# Finnex Planted+ 24/7 LED light configuration for low-tech 30 gal tank



## DeepAsHadal (Jul 27, 2020)

I'm not experienced, and am sure others will chime in, but it might help to still reduce the lighting and ferts. Or maybe just go back to your other light...I don't know if the par values in the link are accurate, but it seems 20% would still be more than enough for your plants.

Finnex Planted+ 24/7 HLC Aquarium Light Review - Spec-Tanks

Hopefully more knowledgeable people will help with specifics to your set up and your fish. It sure is frustrating to deal with.

I have a finnex 24/7 alc in a 20 gallon long and ran it with no CO2, It was algae mob until I turned the whites way down to like to 10-20%, and adjusted the other colors low too. 6 hours straight. This helped, but still was getting gooey string and that hard algae that attached to the leaves of plants. I tested the tank for nitrate, phosphorus, iron, GH and ultimately realized my root tabs were leaching into the water column (the tabs have high GH when my water is not), and I needed to reduce macros to half or a quarter as much as the bottle said and micros 1/month, seachem excel every / other day, and nothing on water change days because of Prime. That balanced out the algae mess and I could grow plants. I slowly increased dosing, but still not to the label recommendation, until I decided to use CO2 recently. I only have a betta and he doesn't mind the light, but every fish is probably different.


----------



## Thihal (Jun 2, 2011)

Thank you DeepAsHadal, that's very helpful to know. I'll reduce the intensity further to 20% and also reduce the fertilizer dosing. PPS dosing if probably not even needed for this low-tech tank with low-light plants. 

When you turned your W down to 20% and ran the light for 6 hrs, was this still with the gradient intensities (ramp up and ramp down for every 3 hr cycles that Finnex 24/7 uses), or did you use a timer along with one of the set memory options for providing the same intensity for 6 hrs straight?


----------



## Mcnugget (Mar 1, 2021)

__
https://www.reddit.com/r/PlantedTank/comments/c1jn3w/_/erftsia

I recently saw this post on reddit where someone sort of faked in a siesta at noon by putting in 0%s at the noon period and said it helped with algea in a low tech 36...

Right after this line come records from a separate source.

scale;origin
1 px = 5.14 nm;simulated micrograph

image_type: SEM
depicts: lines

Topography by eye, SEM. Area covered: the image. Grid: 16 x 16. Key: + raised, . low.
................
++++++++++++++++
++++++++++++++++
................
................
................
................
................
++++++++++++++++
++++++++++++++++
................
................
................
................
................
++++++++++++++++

Did you ever find any good solutions for your setup?


----------



## Plinkploop (Jan 24, 2021)

Mcnugget said:


> __
> https://www.reddit.com/r/PlantedTank/comments/c1jn3w/_/erftsia
> 
> I recently saw this post on reddit where someone sort of faked in a siesta at noon by putting in 0%s at the noon period and said it helped with algea in a low tech 36...
> ...


This is how mine is configured, too, only at 50% instead of 100% I have low light low tech plants and I've finally gotten my algae under control.


----------



## Thihal (Jun 2, 2011)

Mcnugget said:


> __
> https://www.reddit.com/r/PlantedTank/comments/c1jn3w/_/erftsia
> 
> I recently saw this post on reddit where someone sort of faked in a siesta at noon by putting in 0%s at the noon period and said it helped with algea in a low tech 36...
> ...


Sorry for the late response, just checking the site again after a long gap. After a few more months of trying, I finally gave up and went back to the old fashioned T8 fluorescent light (Hagen Power-Glo, 36 inch) in the summer 2021, and everything quickly returned to normal....until now. The light needs to be replaced every year and Hagen apparently stopped manufacturing many of the lights in its fluorescent light Glo series. So it looks like I will be forced to try out the LED again by next month.

Thank you for sharing the schedule, I'll try to incorporate it into my trials.



Plinkploop said:


> This is how mine is configured, too, only at 50% instead of 100% I have low light low tech plants and I've finally gotten my algae under control.


Good to hear you have positive results, thanks for sharing. May I please know the dimensions of your tank and if the LED you have is based on a ramp-up/ramp-down intensity pattern, or constant intensity between the set points?


----------



## Asteroid (Jul 26, 2018)

Although reducing light can certainly be helpful for algae control, you should also look at it from many facets. The less organics you have in the water the more light you can get away with before algae sets in. Fast growing stems are the best way to rid the tank of decomposing organics. For tanks without those other methods come into play and become more important for algae control. Increasing water changes, reduce feeding, remove any dying or dead leaves on a regular basis. Add carbon to the filter. These will reduce organics sitting in the water that cause algae to develop.

I have a 36"x8"x10" tank approx 12 gallons and run my Finnex 24/7 currently on the default cycle without algae issues. I am running co2, but with the limited plant mass I have the co2 has little effect on algae control.


----------